String::Errf - a simple sprintf-like dialect

=head1 VERSION

version 0.008

=head1 SYNOPSIS

  use String::Errf qw(errf);

  print errf "This process was started at %{start}t with %{args;argument}n.\n",
    { start => $^T, args => 0 + @ARGV };

...might print something like:

  This process was started at 2010-10-17 14:05:29 with 0 arguments.

=head1 DESCRIPTION

String::Errf provides C<errf>, a simple string formatter that works something
like C<L<sprintf|perlfunc/sprintf>>.  It is implemented using
L<String::Formatter> and L<Sub::Exporter>.  Their documentation may be useful
in understanding or extending String::Errf.  The C<errf> subroutine is only
available when imported.  Calling L<String::Errf::errf> will not do what you
want.

=head1 DIFFERENCES FROM SPRINTF

The data passed to C<errf> should be organized in a single hashref, not a list.

Formatting codes require named parameters, and the available codes are
different.  See L</FORMATTING CODES> below.

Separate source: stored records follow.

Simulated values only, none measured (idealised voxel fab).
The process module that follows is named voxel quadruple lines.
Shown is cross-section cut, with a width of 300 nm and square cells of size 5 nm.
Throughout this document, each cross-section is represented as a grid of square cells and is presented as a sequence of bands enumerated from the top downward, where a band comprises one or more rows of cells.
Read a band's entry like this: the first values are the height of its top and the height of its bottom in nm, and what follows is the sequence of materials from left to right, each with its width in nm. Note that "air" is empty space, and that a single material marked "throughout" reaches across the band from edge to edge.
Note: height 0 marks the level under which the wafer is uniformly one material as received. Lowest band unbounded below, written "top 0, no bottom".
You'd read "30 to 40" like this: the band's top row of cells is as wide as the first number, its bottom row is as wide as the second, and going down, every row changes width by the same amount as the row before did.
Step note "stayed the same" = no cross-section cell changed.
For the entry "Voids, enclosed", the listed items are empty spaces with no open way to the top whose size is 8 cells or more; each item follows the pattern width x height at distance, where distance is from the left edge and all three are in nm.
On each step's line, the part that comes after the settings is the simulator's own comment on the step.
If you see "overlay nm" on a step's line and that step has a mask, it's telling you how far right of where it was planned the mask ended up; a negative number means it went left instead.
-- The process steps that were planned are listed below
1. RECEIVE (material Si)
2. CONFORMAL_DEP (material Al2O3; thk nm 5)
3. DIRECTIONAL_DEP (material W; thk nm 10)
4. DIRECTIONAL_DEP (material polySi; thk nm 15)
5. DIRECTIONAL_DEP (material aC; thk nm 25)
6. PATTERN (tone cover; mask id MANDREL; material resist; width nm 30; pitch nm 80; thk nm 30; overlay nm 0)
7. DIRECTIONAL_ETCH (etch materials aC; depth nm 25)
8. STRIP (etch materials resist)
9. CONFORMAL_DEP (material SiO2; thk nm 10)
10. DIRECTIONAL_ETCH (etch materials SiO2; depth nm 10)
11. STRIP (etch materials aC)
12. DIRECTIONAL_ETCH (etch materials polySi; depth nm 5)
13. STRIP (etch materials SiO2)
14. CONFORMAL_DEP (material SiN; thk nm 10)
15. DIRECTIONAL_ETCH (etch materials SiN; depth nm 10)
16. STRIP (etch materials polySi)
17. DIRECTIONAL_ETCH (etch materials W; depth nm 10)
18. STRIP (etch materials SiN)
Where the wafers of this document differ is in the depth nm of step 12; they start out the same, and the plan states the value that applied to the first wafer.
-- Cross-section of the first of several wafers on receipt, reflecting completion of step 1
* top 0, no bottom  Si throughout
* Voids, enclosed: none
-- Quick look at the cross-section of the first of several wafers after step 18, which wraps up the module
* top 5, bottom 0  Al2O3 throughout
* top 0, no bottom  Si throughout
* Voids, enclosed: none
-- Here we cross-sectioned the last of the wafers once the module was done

As with most String::Formatter formatters, C<%> is not a format code.  If you
want a literal C<%>, do not put anything between the two percent signs, just
write C<%%>.

=head2 UNDEF HANDLING

By default, formatting codes tend to treat C<undef> like Perl does: coercing it
to an empty string or zero.  This was a bad initial decision and will probably
change.  A C<on_undef> handler can be provided when importing C<errf> to setup
a callback for how undefs should be handled.  These two possibilities seem
useful:

  # Very lax; undefs always turn into the same string:
  use String::Errf errf => { on_undef => sub { '(undef)' } };

  # Strict; undefs are never valid:
  use String::Errf errf => { on_undef => sub {
    Carp::croak("undef passed to $_[1]{literal}") } };
  } };

=head2 FORMATTING CODES

C<errf> formatting codes I<require> a set of arguments between the C<%> and the
formatting code letter.  These arguments are placed in curly braces and
separated by semicolons.  The first argument is the name of the data to look
for in the format data.  For example, this is a valid use of C<errf>:

  errf "The current time in %{tz}s is %{now;local}t.", {
    tz  => $ENV{TZ},
    now => time,
  };

The second argument, if present, may be a compact form for multiple named
arguments.  The rest of the arguments will be named values in the form
C<name=value>.  The examples below should help clarify how arguments are
passed.  When an argument appears in both a compact and named form, the named
form trumps the compact form.

The specific codes and their arguments are:

=head3 s for string

The C<s> format code is for any string, and takes no arguments.  It just
includes the named item from the input data.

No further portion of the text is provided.